How ABN AMRO decommissioned Teradata
There goes one of our Teradata boxes. Credits by @Redouan Lahit

How ABN AMRO decommissioned Teradata

ABN AMRO continues to modernize its Data and IT landscape. After 4 years of hard work, ABN AMRO finally decommissioned Teradata, after using it for more than 20 years to host group wide Data Warehouses and to exchange and analyze (enterprise) data. Why did we spend so much time in decommissioning this platform? And what can we recommend as checks if you're exploring to do the same? Read along and find out if you are set for success.

Background of our move away from Teradata

If I have to summarize the main reasons why we wanted to move away from Teradata it would be 1) ABN AMRO's platform and cloud strategy, b) getting in control of our data and c) the increasing usage of (big) data.

Around 2019, ABN AMRO took some bold choices to simplify the IT platform and move to cloud. While simplifying and rationalizing an IT landscape in itself can be already a strategic choice, combining this with adoption of cloud technology makes it even more challenging. Everyone knows the benefits from cloud, but really reap those in real life is harder than one can imagine and requires strong engineering capabilities across the board. And in order to execute on strategy, you have to make choices. Triggered by the Platform and Cloud strategy (a), and fuelled by the need to get in control of our data (b) and seeing the usage of data exploding (c), we marked Teradata as non-target and started an ambitious decommission program. You will read more on (b) and (c) below.

How did we do it?

We started off our journey with the ambitious plan to not migrate our workloads on Teradata to the cloud, but to reengineer these workloads from scratch on Azure and adopt meanwhile our data governance and latest data distribution framework. The background of this choice is fully linked to (b): getting in control of our data. Many enterprises I spoke to indicated that after (multiple) decades of working with centralized data warehouses, the true understanding of which data is used for what, the (e2e) lineage and best practise data governance principles, such as clear data ownership, proper data sharing agreements etc. have been lost. And by the way: this is also understandable as the entire paradigm on how to work with data has massively changed over the last 5 years. This we wanted to fix, because moving away from Teradata through reengineering existing workloads from scratch on target technology would then not only help us simplify our IT landscape, it would also instantly regaining back the control over our data and put proper data governance in place.
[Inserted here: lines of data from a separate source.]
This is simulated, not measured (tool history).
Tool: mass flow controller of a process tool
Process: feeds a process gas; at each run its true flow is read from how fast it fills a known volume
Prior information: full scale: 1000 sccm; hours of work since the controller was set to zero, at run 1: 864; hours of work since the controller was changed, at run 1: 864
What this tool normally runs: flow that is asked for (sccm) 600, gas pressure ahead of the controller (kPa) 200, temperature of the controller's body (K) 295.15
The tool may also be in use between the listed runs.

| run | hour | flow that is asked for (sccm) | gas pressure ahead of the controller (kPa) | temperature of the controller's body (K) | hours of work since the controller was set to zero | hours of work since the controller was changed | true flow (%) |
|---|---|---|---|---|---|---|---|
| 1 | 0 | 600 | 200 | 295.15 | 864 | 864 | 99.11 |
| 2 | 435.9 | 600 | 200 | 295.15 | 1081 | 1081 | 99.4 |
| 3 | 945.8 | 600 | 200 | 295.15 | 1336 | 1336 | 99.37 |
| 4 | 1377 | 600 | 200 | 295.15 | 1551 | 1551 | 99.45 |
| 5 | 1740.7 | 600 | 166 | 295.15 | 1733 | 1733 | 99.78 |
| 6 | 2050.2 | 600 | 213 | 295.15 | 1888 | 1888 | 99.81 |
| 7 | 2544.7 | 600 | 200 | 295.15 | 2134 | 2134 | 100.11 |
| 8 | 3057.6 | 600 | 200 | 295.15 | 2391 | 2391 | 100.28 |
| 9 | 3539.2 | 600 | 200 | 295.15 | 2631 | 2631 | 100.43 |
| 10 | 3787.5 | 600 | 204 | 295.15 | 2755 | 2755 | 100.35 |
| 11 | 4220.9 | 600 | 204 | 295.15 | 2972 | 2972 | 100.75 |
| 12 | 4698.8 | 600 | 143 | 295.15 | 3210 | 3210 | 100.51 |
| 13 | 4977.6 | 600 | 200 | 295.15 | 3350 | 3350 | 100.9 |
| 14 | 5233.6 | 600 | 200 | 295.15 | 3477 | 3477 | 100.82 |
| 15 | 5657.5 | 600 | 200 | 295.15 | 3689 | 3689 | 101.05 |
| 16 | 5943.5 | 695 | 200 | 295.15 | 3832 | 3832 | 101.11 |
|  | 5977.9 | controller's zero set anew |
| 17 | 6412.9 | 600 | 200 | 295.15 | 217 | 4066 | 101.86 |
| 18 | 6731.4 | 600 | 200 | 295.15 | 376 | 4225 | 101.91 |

But honestly speaking, we underestimated this.

After 20 years of usage, we found out that the business logic, who are the data providers, and who the consumers, what is IT managed, what is not IT managed etc. was unclear and poorly documented. This is obviously one of the reasons we wanted this move, but it appeared to be quite messy. Considering our ambition to reengineer from scratch, assessing all queries and business logic that was built up over the last decades manually became a timely effort.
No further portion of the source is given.